I wonder what a memorial to the "war on terror(ism)" might look like -- what stories it might tell, what experiences it might recollect, what meaning it might impart.

22.9.09

Explorations question #5

Forgot to toss out a question at the end of class today, so here goes:

It was suggested during class discussion that what makes for an interesting autobiography is whether a person has done something important in her or his life, because that makes their personal story an interesting part of the explanation of what they've done. Augustine, somewhat to the contrary, suggests that what makes for an interesting autobiography is a person having some profound experience -- perhaps conversion, but we can imagine alternatives, like a near-death experience -- that causes her or him to re-evaluate her or his life in the light of that changed sensibility. But in both cases, the conclusion is that autobiographies are worthwhile when something dramatic happens to a person. But what about a life that is not characterized by drama? is such a life not worthy of being remembered in autobiographical form?
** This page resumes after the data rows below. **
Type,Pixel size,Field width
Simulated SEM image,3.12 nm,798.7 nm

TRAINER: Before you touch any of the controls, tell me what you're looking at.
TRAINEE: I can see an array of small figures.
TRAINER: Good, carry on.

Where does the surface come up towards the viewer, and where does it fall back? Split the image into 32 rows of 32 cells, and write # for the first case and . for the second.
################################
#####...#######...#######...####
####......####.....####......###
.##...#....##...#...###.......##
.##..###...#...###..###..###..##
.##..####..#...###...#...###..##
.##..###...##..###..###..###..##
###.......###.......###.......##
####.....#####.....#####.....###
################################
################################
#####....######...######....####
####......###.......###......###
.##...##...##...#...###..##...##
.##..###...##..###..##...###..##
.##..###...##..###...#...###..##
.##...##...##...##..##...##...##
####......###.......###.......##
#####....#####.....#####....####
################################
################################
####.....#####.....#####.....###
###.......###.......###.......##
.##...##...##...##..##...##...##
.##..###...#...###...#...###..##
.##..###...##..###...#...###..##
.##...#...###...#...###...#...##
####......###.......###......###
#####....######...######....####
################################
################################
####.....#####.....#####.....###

Another way to think about this might be: would you want to live the kind of life that might merit an autobiography? Why or why not?

15.9.09

Explorations question #4

Another either/or option for this week's question. [If you feel compelled to answer both of these, feel free to do so!]

4a) in class today I tossed out the term "strategic remembrance" to characterize what Augustine is doing in the autobiographical sections of Confessions. It's "remembrance" because he's recalling past events, and "strategic" because he's clearly doing it with a purpose, a purpose that he makes clear in the later chapters of the book. Does this clear and obvious purpose raise problems for Augustine's claim that remembering also recalls things that we know innately, like what happiness is? Can memory be both strategic and innate?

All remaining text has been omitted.